Nothing much stopped me when I was a kid. Yes, I suffered digestive distress a time or two after ill-advised swims, but I also believe that rolling through life unchallenged by minor environmental hazards is courting a certain amount of trouble anyway. Besides, there was too much fun to be had, and I’m not certain I’d have sacrificed any of it to excessive caution.
My own kids are lucky enough to have grown up in a house with a nice, well-maintained pool, and I’m looking forward someday to introducing my granddaughter to the joys of competence in and around water. But the skill that came to me in a public pool at the insistence of my swimming parents, it seems, is now something of a privilege: Almost every day, I read stories about lack of access to swimming lessons, about pools falling into disrepair, about pools in good shape being threatened by budget cuts – basically a crisis of access to one of life’s most fundamental and valuable skills.
As with so many other challenges facing us, this is one we need to figure out on a societal level, because competence in water is just too valuable a human skill. Without it, encounters with water are far likelier to become accidents instead of memorable experiences.
For starters, we need to figure out ways to make swimming education a routine part of the school curriculum the way it was through my early years. We also need – and I promise my sermon is nearly done – to figure out ways to put more public pools in the ground at lower cost and with greater accessibility than has been the case in recent years.
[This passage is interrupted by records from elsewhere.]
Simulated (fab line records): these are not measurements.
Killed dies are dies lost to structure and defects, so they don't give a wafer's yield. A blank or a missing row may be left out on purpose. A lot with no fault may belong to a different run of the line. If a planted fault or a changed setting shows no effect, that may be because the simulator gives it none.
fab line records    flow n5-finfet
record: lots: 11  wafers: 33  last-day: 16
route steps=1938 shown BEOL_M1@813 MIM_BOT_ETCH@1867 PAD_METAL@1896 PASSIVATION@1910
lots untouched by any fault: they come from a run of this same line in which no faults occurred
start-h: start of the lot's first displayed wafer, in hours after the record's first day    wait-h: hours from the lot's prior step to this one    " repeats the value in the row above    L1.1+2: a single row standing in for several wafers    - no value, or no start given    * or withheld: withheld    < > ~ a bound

I know that many people buy pools and other watershapes for visual drama rather than as recreational outlets, but in a world in which fewer and fewer are able to swim, I can only imagine that it will become increasingly difficult to persuade people that water, in any form, is an important, safe, valuable, daily feature of their public and private lives.
We need a new boom in watershaping, and it won’t be strictly for the benefit of watershapers: It’ll be good for everyone.